How Do Computers Understand Us? A High Level Overview of Programming Languages and How They Work

Aleks
The Startup
Published in
10 min readSep 9, 2020

Many folks have at one point or another asked themselves how a computer really understands what it is that we’re telling it to do. Programmers around the world will type up a storm of obscure-looking syntax on a non-traditional-looking text editor with an oddly designed color scheme, and in some way, shape, or form… ta-dah! An application, a website, a piece of software now exists in the flesh.

But how was some seemingly arbitrary mumbo-jumbo able to effectively and functionally communicate with the computer?
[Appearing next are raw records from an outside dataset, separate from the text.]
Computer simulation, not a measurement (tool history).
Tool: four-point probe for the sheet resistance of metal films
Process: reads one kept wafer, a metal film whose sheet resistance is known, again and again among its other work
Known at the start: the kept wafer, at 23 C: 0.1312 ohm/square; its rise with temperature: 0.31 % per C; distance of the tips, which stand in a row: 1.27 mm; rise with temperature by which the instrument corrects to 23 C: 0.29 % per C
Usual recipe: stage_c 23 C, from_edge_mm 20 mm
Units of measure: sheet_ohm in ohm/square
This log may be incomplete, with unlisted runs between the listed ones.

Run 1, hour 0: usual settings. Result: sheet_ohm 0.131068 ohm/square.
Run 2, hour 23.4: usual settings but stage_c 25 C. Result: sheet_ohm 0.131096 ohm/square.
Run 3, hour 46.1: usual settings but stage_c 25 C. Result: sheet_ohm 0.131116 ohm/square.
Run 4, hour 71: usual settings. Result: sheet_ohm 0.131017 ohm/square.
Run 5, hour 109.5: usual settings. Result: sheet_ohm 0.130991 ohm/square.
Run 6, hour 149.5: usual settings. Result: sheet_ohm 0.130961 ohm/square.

The aim of this article is to answer just that in layman’s terms. I’ve actively chosen to abstain from using overly technical jargon as this piece is intended to read as smoothly as Tennessee whisky (even if you have little-to-no technical experience). This naturally comes at a cost of omitting details and intricacies that exist in this elaborate process, but for the purpose of this article I believe that it is an appropriate trade-off to make.

To start off, let’s have a look at the stack of concepts below:

5. High-Level Languages

4. Low(er)-Level Languages

3. Assembly Code

2. Machine Code

  1. Electricity & Hardware

To begin understanding how we communicate with computers, we’ll explore each one of these components from the bottom up! By the time we reach the top of the stack, the content and verbiage will be in much more familiar territory for most of us who either hear about or deal with modern-day technologies on a regular basis. However, before we get there, let’s take a few minutes to think about what underpins the tech we’ve grown to know and love.

(1/5) Electricity & Hardware:

Let’s really take it from the start. Our exploration will begin from understanding that a computer is built on a series of chips and pins that are configured in a way to recognize whether or not any given piece of foundational hardware has power coming to it or not.

One of these underlying pieces of hardware is what we call a bit.

Through coming up with clever ways to group these bits together, including building them into logic gates and other concepts that are beyond the scope of this article, we essentially create the hardware of a computer.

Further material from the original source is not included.